OK, I admit it. I’m a bad listener. Sometimes, I just don’t listen. Ask my wife. She’ll tell you. In my defense, I would like to make the point that I do listen – to ESPN, to the game announcers, to the pundits on the editorial talk shows. I just, sometimes, don’t listen to her.
I will, however, never own up to this. Whenever I realize that she’s been talking to me for the last few minutes and I haven’t heard a word she’s said, I will mumble an indirect “Uh huh.” Being a smart lady, she will then demand that I repeat back to her what she’s said. Most of the time I fail miserably, which brings the inevitable question from her, “How can you listen to me and not hear a word I’m saying?”
That’s a good question. How can someone listen but never hear a word that was said? I thought about her question again when I was talking to a friend who serves as a missionary in Western Europe. I asked him what surprises he has found in this work. His answer surprised me. Young people in Europe, he said, respond quickly to simple presentations of the gospel. In any conversation, my friend said, he’ll look for a moment to present the gospel and genuinely looks for a response.
He went on. “Maybe,” he said, “they respond because they’ve never heard the gospel before.”

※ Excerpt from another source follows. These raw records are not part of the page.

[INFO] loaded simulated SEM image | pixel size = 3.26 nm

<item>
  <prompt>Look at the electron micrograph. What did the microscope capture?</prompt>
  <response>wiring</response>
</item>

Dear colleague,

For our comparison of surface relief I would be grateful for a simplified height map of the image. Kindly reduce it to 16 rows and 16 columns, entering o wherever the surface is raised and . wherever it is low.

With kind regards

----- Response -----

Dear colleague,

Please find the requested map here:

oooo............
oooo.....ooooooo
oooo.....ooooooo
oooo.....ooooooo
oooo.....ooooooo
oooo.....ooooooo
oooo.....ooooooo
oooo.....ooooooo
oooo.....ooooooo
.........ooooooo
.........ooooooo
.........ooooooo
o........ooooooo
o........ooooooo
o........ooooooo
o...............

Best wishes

Now, that of course, got me thinking about my own church. If you asked me or any of the leaders of our church, we would say that on most Sunday mornings, our services are filled with people who have already heard the gospel. My task as a preacher is not necessarily to share the gospel (since they’ve already heard that) but to apply familiar stories in new ways to their changing life circumstances. My job is to show how a Biblical passage can apply to people who are trying to make sense of their lives in postmodern America. The assumption is that our people know the gospel, but lack skill in applying its truth to their lives.
Is that assumption true? Has my congregation – Pastor, has your congregation – heard the gospel too much? Or, are they like me, mumbling back a religious “Uh huh” to our sermons when they haven’t heard a word that’s been said?
Why am I asking this? Here’s why. In the New Testament, whenever someone heard the gospel – really heard it, something happened. Some people left everything right then and followed Christ. Lazarus came back from the dead. The woman at the well went and told her whole town about Jesus. Others were healed. Still others got so mad that they picked up rocks and tried to stone Jesus. My church? They get up and go to lunch.
In our efforts not to bore people with the gospel, which they say they’ve heard, have we stopped preaching the gospel at all? Have we assumed that because people can repeat certain facts back to us, they have heard the gospel? How can people listen that long and not hear a word that was said?
It’s easy. I do it all the time.
I know we can’t do the work of the Holy Spirit and change the hearts of people who are listening but can we as preachers at least make sure the gospel is indeed being preached? The simple, beautiful gospel of grace for sinners so that, by the rare chance someone hasn’t heard it, they can have the chance? Then, like the western Europeans, respond to the gospel they’ve never heard before. Haven’t we as preachers always said that the most fertile mission field for most of us is the congregation that sits in front of us every Sunday?
The gospel is beautiful enough in and of itself. It doesn’t need to be freshened up for a new generation. The glory of the gospel is that it never changes. The good news of Jesus deals with the unchanging basics of human life – the brokenness of humanity and God’s redemptive grace in the cross of Jesus Christ. Preach this simple message so plainly that everyone listening will hear it and either come to Christ or get up and start throwing rocks. That way, we’ll at least know they heard it.